Status of women committee passes motion for study on safety in sport

The standing committee on the status of women unanimously passed a motion Monday to undertake a study on the safety of women and girls in sport.

"There needs to be an in-depth study on the causes as to why there is still so many issues in changing the culture in sports," said Andréanne Larouche, a Bloc Québécois MP of Shefford, Que., and vice-chair of the committee.

"I witnessed discussions with Hockey Canada. And Hockey Canada is one thing, but we've seen in the past weeks that it goes beyond Hockey Canada. There are women who are in different sports — water polo, gymnastics and I could name many — that are talking about similar issues."

The motion for the public meeting was requested by four members of the committee, and comes amid calls for a federal inquiry from athletes in several embattled Canadian sports.

Hundreds of athletes have come forward this year to publicly report issues of physical, sexual and psychological abuse, and many, including more than 500 current and retired gymnasts, have been calling on the federal government to conduct an independent investigation into sport.

"Gymnasts for Change Canada welcomes today’s unanimous bipartisan decision from the Standing Committee on the Status of Women Chaired by Karen Vecchio and proposed by Andréanne Larouche," the organization said in a statement to The Canadian Press.

"The Committee will commence a comprehensive study into physical and emotional abuse in sport. Our journey, with the goal of a third party independent judicial investigation, will start on 17 November 2022 when athletes will be engaged as a part of the solution for more independent safer sport in Canada."

Last week, Gymnastics Canada announced its agreement to join Abuse-Free Sport, and work with the new Office of the Sport Integrity Commissioner (OSIC), which was created as a one-stop, independent complaint investigator. GymCan also hired McLaren Global Sport Solutions (MGSS) in June to analyze its national safe sport policies and procedures.

However, Gymnasts for Change have said that they don't view the OSIC or the McLaren review to be truly independent.

"I think we need an independent place where the victim can have the feeling they can, you know, talk about their abuse and in the safe space and with independent structure — out of the sports," Larouche told The Canadian Press.

Recently, four former members of Canada's women's water polo team filed a $5.5 million lawsuit against Water Polo Canada.

Larouche proposed the motion while Jenna Sudds, a Liberal MP of Kanata—Carleton, Ont., put forth an amendment to have the comprehensive study begin on Nov. 17, following the completion of a separate mental health study.

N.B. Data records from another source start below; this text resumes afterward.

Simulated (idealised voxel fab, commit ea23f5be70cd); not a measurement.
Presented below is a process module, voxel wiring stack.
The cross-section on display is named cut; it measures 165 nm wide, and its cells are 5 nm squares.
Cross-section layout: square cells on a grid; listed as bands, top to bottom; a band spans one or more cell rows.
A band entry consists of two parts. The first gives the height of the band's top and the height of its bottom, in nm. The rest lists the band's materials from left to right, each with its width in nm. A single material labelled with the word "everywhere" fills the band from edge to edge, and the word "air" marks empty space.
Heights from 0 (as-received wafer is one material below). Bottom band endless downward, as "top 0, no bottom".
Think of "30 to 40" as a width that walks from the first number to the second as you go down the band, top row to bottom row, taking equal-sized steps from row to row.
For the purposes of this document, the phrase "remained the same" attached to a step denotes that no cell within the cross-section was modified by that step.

Sudds also presented an amendment to have the government provide a comprehensive response to the report, which was approved.

The committee also agreed to hold four meetings to hear testimonies and invited witnesses, including sport minister Pascale St-Onge, to testify.

"We wish, maybe, we can discuss with the minister … what is the vision for the rest of the sports? And what do you want to do for water polo, gymnastics and other sports. Not only for Hockey Canada," Larouche said.

It also will report its observations and recommendations to the House of Commons and have a list of witnesses put forth by Friday.

"I think what we see is only the beginning of the reflection," Larouche added. "It's not finished for sure, and we have to be a real reflection of what is the situation of women in sport right now in 2022 and what we can do to change this for real change of culture. Who can really protect victims — not only protect the image of the sports or the image of the association, but the victim."